Every year, approximately eight million tons of plastic find their way to our oceans. The Great Pacific Garbage Patch, a collection of marine debris in the North Pacific, is the poster child of this haphazard waste disposal byproduct. You may have heard it called the Pacific trash vortex. It is comprised of Western Garbage Patch, located near Japan, and the Eastern Garbage Patch, located between the U.S. states of Hawaii and California. The litter spans from the American west coast all the way to Japan. But one may wonder…how did it get there exactly?
Researchers in the U.S. and Germany decided to find out. In a new study published in the journal Chaos, they created a Markov chain model of the oceans’ surface dynamics from historical trajectories of surface buoys. Their model describes the probability of plastic debris being transported from one region of ocean surface to another.
“Surface debris is released from the coast and distributed according to their location’s share of the global land-based plastic waste entering the ocean,” said Philippe Miron, an assistant scientist at the University of Miami and a co-author of the study. “To observe the long-term distribution of floating debris, beached debris is reinjected into the system following the same distribution. We call this model ‘pollution aware,’ because it models the injection, dispersion, and recirculation of debris within the system.”
Their work focused on areas from the coasts to the subtropical gyres — or rotating ocean currents — to try and identify pathways or transition paths that connected the trash sources directly to the areas of the Pacific harboring the waste. It is actually possible to sail through these garbage patches seeing very little, or even no, evidence of this trash.
Wind, tides, and differences in temperature and salinity drive ocean currents. The ocean will churn up the different types of currents like eddies, whirlpools or deep ocean currents. Larger, more sustained currents, such as the Gulf Stream located in the Atlantic, go by proper names. Taken together, these larger and more permanent currents make up the systems of currents known as gyres.

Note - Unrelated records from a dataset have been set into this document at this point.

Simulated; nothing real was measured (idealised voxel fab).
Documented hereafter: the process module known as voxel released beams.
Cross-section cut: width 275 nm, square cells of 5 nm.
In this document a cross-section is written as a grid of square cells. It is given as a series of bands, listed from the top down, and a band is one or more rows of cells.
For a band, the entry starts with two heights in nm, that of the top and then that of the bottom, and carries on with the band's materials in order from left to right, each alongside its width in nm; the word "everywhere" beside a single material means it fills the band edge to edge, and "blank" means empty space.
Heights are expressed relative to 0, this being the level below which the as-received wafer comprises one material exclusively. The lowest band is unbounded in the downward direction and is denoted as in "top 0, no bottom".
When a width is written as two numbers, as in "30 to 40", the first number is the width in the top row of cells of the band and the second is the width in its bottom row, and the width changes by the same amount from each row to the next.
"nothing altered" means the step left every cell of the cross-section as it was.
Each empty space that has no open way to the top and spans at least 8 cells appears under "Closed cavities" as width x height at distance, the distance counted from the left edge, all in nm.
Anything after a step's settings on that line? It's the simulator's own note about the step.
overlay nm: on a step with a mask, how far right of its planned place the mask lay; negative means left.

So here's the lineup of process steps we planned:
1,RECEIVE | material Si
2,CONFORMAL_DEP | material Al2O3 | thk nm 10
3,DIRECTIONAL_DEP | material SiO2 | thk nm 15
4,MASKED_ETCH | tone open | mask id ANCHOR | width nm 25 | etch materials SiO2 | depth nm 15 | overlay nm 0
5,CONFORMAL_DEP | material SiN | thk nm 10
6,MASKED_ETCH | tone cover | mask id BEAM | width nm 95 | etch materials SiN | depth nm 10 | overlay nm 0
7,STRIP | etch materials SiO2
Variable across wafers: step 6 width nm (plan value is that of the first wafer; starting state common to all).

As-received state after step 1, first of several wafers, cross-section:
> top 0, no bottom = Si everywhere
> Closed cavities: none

There are five major gyres: the North and South Pacific Subtropical Gyres, the North and South Atlantic Subtropical Gyres, and the Indian Ocean Subtropical Gyre.
In some instances, the term “gyre” is used to refer to the collections of plastic waste and other debris which can be found in higher concentrations of certain parts of the ocean. While this use of the term is increasingly common, the name traditionally refers simply to large, rotating ocean currents.
The researchers inferred these debris pathways and searched for garbage patch stability by quantifying the connection between them and their ability to retain the litter. What they found was that generally the gyres they studied were weekly connected or even disconnected altogether.
“We identified a high-probability transition channel connecting the Great Pacific Garbage Patch with the coasts of eastern Asia, which suggests an important source of plastic pollution there,” said Miron. “And the weakness of the Indian Ocean gyre as a plastic debris trap is consistent with transition paths not converging within the gyre…Indeed, in the event of anomalously intense winds, a subtropical gyre is more likely to export garbage toward the coastlines than into another gyre.”
One of the biggest discoveries the group made is while the North Pacific subtropical gyre will attract the most debris, the South Pacific gyre actually stands out as the most enduring, because debris has fewer pathways out and into other gyres.
“Our results, including prospects for garbage patches yet to be directly or robustly observed, namely in the Gulf of Guinea and in the Bay of Bengal, have implications for ocean cleanup activities,” said Miron. “The reactive pollution routes we found provide targets — aside from the great garbage patches themselves — for those cleanup efforts.”